Public readings: only poetry? (1 Viewer)

The title pretty much sums up my question.
I have some cds of Bukowski's public readings, and in those recordings he only read poems.

Might sound like a silly question, but I was wondering if he ever read anything else apart from poetry. When you think of it, many of his poems sounded like short stories anyway, and some stories from "Notes of a dirty old man" would have been fit for public readings too.

I don't think he ever used the name "Chinaski" in his poems (correct me if I'm wrong), so my point eventually is to know if he ever read any Chinaski pieces during his public readings.

Thanks very much in advance for your help!
 
i don't think he read any stories at readings but he did on some home recordings.

"the little tailor" is the only one i can recall.
 
I'd think, the attention-span of his general audience at those readings wouldn't work for a longer piece. But as dgray said, on some home-recordings, he did some prose. On the 'Uncensored'-CDs you have it.
 
black sparrow released a tape reel of bukowski reading poetry that's pretty cool. i bring it up here, because a few people have discovered that if you play it backwards, it contains bukowski reading the entire text of ham on rye twenty years before he ever wrote ham on rye.
 
Waaaaaaaiiiiiit - are you making that up?

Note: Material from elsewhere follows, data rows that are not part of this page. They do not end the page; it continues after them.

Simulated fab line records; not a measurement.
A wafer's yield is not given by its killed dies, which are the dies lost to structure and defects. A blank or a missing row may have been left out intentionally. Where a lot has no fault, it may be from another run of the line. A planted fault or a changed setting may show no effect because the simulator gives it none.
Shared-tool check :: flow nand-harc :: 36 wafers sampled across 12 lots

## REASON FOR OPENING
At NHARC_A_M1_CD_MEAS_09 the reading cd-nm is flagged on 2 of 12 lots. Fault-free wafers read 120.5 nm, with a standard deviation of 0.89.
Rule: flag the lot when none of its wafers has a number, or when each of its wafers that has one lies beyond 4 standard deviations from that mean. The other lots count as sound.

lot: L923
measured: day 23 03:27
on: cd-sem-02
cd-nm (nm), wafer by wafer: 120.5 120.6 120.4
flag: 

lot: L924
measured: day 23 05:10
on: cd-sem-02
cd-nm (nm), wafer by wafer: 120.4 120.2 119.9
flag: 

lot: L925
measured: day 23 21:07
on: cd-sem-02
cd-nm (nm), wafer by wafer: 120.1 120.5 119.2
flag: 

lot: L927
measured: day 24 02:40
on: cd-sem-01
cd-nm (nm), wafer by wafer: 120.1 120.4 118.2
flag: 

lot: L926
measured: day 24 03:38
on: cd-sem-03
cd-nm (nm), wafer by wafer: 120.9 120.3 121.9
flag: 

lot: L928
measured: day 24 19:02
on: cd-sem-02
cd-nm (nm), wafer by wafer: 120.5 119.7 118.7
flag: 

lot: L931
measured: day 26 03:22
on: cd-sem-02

Because I thought if you played it backwards it said, "I bury Paul."
 
I feel about 99.9% sure I've heard Bukowski read the short story "Less Delicate Than the Locust" somewhere...but maybe it was a studio production not a live reading?
 
Thanks guys for your responses!

I double-checked and Bukowski did use the name "Chinaski" in his poems, but only in the late ones. This pseudonym thing seems more complicated than I thought :/
 
Don't assume that the later books are later poems, that is not always the case. The later books contain a lot of early and mid-period poems. More poetry collections have been published after his death than were published during his lifetime. He didn't write all those poems at the end of his life.
 
I feel about 99.9% sure I've heard Bukowski read the short story "Less Delicate Than the Locust" somewhere...but maybe it was a studio production not a live reading?
Yes, he reads "Less Delicate than the Locust" on "CB Uncensored"
 
Mjp, thanks for the precision you gave. I can well imagine earlier unpublished poems being published after Bukowski died. But did he also published earlier poems during his liftetime, except for "Roominghouse madrigals"?

I thought the publishing and the writing time for each poem more or less coincided, although I guess the only way to know when a poem was published is to find the corresponding manuscript.
 
Date of writing and date of publication are completely unconnected, largely due to the sloppy editing of John Martin.
 
So you mean even during Bukowski's lifetime? I thought Bukowski had his word to say about what got published in which collection (I can't remember in what letter I read that).
 
No, even with his previous editors during the early Sixties he allowed them to select the poems.
Later, Martin also had pretty much carte blanche to put the books together as he wished. Some of the posthumous books for example are subtitled "New Poems" and they are no such thing. Some of the poems were actually written in the Fifties.
 
I don't think Martin's editing (of the poetry collections, anyway) was sloppy during Bukowski's lifetime. He may not have provided dates or context for most of the collections, but then he was publishing poetry collections, not textbooks. I don't really care if they are chronological or properly grouped - that doesn't matter to me. I can see that the vast majority of the work is virtually untouched between manuscript and publication, and that's enough for me.

Too bad that doesn't hold true for the posthumous books. You could call those sloppy. You could call them a lot of things. One of the things I don't call them anymore is 'Bukowski poetry.'
 
Indeed, I had always disliked the so-called "new poems", but only since Roni's conference in Andernach have I understood why. I ended up with mixed feelings of both relief and sadness. Relief that those poems were not Bukowski's after all. And sadness at the thought of so many lost poems.

In any case, thanks very much for all of your answers, you guys are the best!
 
[...] did he also publish earlier poems during his liftetime, except for "Roominghouse madrigals"?

'Burning in Water' is a compilation of earlier books ('It catches', 'Crucifix', 'Terror Street') and recent poems. 'The days run away' has some VERY old poems inside. 'Play the piano drunk' has poems that date back to 1970. These are just the few that come to mind.
 
Not very often, but he did read stories and chapters from Post Office in 1970. From a February 1970 letter to Weissner:
think you'll like POST OFFICE, maybe even better than NOTES. There's plenty of sex in there for laughs and enough horror and madness to float the typescript to you across the Atlantic. I try to photograph rather than preach. Read a chapter, at L.A. State College where I got fucked by a madwoman while I was a mailman. It went over good. One bottle of beer before noon. I walked into the men's crapper, heaved, then came back and read. I got away with it. But I had to drink from 2 p.m. to 2 a.m. in order to forget.